Beverly Hills: House Beautiful


TWO LUCKY BRAND EXECUTIVES' STYLISH L.A. HOME


Longtime collaborators and power couple Dave DeMattei and Patrick Wade, compose a stylish, highly personal haven in Beverly Hills.


While all houses can be seen as autobiographical exercises that offer insight into the spirit and aspirations of the people who created them, certain homes communicate with a particular eloquence and clarity. The Beverly Hills, California, residence of Dave DeMattei and Patrick Wade, two retail executives with long résumés in the arenas of fashion and home furnishings, is just such a place. It represents three decades of an extraordinary personal and professional partnership, with a wide-ranging array of furnishings, objects, and artworks culled from the couple’s travels around the world and the various homes they have made for themselves along the way.


“The house is really a summary statement of who we are, where we’ve been, and what we love,” DeMattei says. “It tells the story of our life together.”


Following extensive collaborations at Williams-Sonoma, West Elm, Coach, J.Crew, and other high-profile retailers, the enterprising duo relocated from San Francisco to Los Angeles three years ago to focus their creative energies on the premium denim company Lucky Brand, where DeMattei took over as CEO and Wade as executive vice president and creative director. “Our goal was to take this great American brand, dust it off, push it forward, and help it reach its full potential,” Wade says.
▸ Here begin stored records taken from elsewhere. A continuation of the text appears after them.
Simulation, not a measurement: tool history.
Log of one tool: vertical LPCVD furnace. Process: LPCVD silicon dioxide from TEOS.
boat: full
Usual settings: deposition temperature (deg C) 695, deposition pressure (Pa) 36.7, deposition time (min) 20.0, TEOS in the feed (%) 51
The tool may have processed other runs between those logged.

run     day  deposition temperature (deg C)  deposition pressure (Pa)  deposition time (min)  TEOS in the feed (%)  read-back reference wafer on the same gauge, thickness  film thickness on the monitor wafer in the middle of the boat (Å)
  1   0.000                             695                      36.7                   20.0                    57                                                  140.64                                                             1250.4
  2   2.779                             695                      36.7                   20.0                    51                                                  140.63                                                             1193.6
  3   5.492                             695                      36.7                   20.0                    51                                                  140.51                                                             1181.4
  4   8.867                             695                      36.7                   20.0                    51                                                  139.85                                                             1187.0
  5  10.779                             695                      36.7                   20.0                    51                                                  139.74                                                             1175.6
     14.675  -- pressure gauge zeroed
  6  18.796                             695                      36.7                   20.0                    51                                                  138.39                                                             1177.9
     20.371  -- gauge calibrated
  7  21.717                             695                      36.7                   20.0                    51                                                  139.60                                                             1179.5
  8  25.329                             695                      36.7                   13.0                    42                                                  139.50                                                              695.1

Upon alighting in Southern California, the men initially settled into a quintessentially L.A. Mediterranean-style dwelling in West Hollywood. But despite the home’s ample sun-kissed charms, DeMattei and Wade soon decided to sink their roots into more substantial ground. In 2011, after a six-month search, they found their ideal spot in the flats of Beverly Hills, where they acquired a five-bedroom, 5,000-square-foot Italianate residence that was built in the 1920s.


“We were drawn to the scale of the rooms and the potential we saw to renovate and make it our own,” DeMattei says. “The house was in good shape, but it was basically a vanilla box.”


Prior to moving in, the pair spent six months refinishing every wall and floor, as well as converting a dark garage into a seductive, light-filled poolhouse and guest cottage. But that was the easy part.


More challenging was figuring out which works from the couple’s 1,000-piece collection of paintings, photographs, sculptures, furnishings, and decorative objects would make the cut. After committing to building a new life in L.A., DeMattei and Wade sold the San Francisco home they had owned for 20 years, as well their Napa Valley country estate and vineyard.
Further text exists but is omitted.